Thursday, July 13, 2006

First Blog Entry!




Welcome to the first inaugural post of my Blog! Although a link from my webpage to here won't officially begin until August, I wanted to give the ol' blog a shakedown cruise. Let's bring those warp engines on line and see what happens.

No wormholes yet? Good. Let's continue.

For people possibly finding me for the first time, my mini-biography above sums me up pretty well. If you really have a lot of time, you can read more from my site here.

As I write this, I'm about to direct one of my short plays, A Richard Donner Heaven. Yes, as in the guy that directed the first Superman movie. It's great to have two members of Project Improv on board as my thespians: Tiffany LaVoie and Mike Slaton. Although it was directed and acted much to my satisfaction in 2004 for Petfish's Playwright Festival, I'm glad to have the opportunity to direct it myself. The play will be part of "Live Without a Net," a festival of drama and music produced by Sight and Sound, on August 12, 17, and 19. For more details, visit my production website here.

Rehearsals will begin next week. Wish me luck.

Speaking of Superman . . . last week, my wife and I saw Superman Returns (in IMAX 3-D even, woo hoo!). I think Bryan Singer is a fantastic director -- X-Men 2 ranks easily in the top five comic-book movies ever made -- so my expectations were pretty high. After seeing SR I had mixed emotions. Overall, I enjoyed it; it was a very good movie, but just short of great. The directing, cinematography and special effects were aces, and the acting very good. Routh does the impossible by striking a balance between honoring Reeve's performance and adding his own dimensions to Kent/Superman. I like Bosworth as an actress, and she does fine as Lois Lane here, but I miss Margot Kidder's edge. Spacey's Lex equals Hackman's excellence, but is protrayed darker, which fits the tone of Singer's movie.

But -- spoiler alert -- not counting nagging questions that may be answered in sequels (like, are Supes's Krypton crystals that Lex left behind floating with the rest of his "continent" in space??), I have three main problems with the flick.

1) Lex Luthor as a villian. I don't blame the filmmakers for re-kicking off the franchise with Supes's most well-known villian, but he has now been in four of the five Superman movies. The whole "I'm gonna outsmart you with some kryptonite and beat you up/drown you" thing is getting old. Please, give me some fighting thrills with a General Zod or a Doomsday next time.

2) The ending. It's waaaay tooooo looooong. The pacing drains away the dramatic power of Supes's near-death experience.

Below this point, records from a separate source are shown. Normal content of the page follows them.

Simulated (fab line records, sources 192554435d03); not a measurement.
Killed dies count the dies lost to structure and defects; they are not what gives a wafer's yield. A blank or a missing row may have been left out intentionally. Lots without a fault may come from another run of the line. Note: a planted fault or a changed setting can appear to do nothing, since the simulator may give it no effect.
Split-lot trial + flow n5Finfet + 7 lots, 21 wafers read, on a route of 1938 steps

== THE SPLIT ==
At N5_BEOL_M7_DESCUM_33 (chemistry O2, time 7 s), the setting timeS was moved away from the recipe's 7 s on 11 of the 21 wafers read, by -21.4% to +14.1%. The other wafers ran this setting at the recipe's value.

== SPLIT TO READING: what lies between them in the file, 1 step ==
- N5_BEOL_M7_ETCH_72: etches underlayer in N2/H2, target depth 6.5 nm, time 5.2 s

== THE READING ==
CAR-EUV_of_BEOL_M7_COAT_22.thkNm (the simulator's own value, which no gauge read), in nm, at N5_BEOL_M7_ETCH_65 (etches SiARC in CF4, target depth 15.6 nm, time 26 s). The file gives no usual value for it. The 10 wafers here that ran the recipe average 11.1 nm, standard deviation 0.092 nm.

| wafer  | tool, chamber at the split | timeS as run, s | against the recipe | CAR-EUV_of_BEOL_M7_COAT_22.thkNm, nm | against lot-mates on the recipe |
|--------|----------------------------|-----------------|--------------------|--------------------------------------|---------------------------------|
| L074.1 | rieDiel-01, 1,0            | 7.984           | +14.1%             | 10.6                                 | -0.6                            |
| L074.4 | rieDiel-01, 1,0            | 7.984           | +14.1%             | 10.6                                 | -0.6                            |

3) The kid. Good grief o'gravy. What the F do they plan to do with this character? If they plan on kicking off a Superboy franchise, need I remind Warner Bros. that they already have? It's called Smallville! I can't say I follow the tv show, but I'd rather see those guys on the big screen than whatever this character will become. The chronology of the movies would have to jump ahead at least ten years (and make him a teenager) for it to get even remotely interesting. And I don't want to see Pop and Kid beating up bad guys together. Even worse is wasting the setup. Does he have superpowers or not? If he does, use them. If not, why didn't they just make him fully human and not half-Kryptonian, with Lois's fiance as the father? IMHO, it may have been more interesting to see how Superman/Kent dealt with a child that he may "uncle" from the sidelines -- knowing that, if things had been different, and Supes had settled down with Lois, the child could have been his. So the poignancy of the actual father/son situation is soured by the thoughts of a movie exec inserting this whole plot point in order to make a young, quote-unquote hip Superboy movie in the next five years. (And I want to know why kryptonite didn't bother the kid. If his powers have manifested -- as they do a few minutes later when he pushes the piano -- it doesn't make sense. If there are new "rules" for how kryptonite affects half-Kryptonians, the movie doesn't even suggest what they are. Yet. Maybe the sequels will.)

That aside, Superman Returns is worth plunking down your dollars for. When you add up its strengths and weaknesses, it's almost equal to Donner's Superman. And I do look forward to sequels -- minus Supertyke.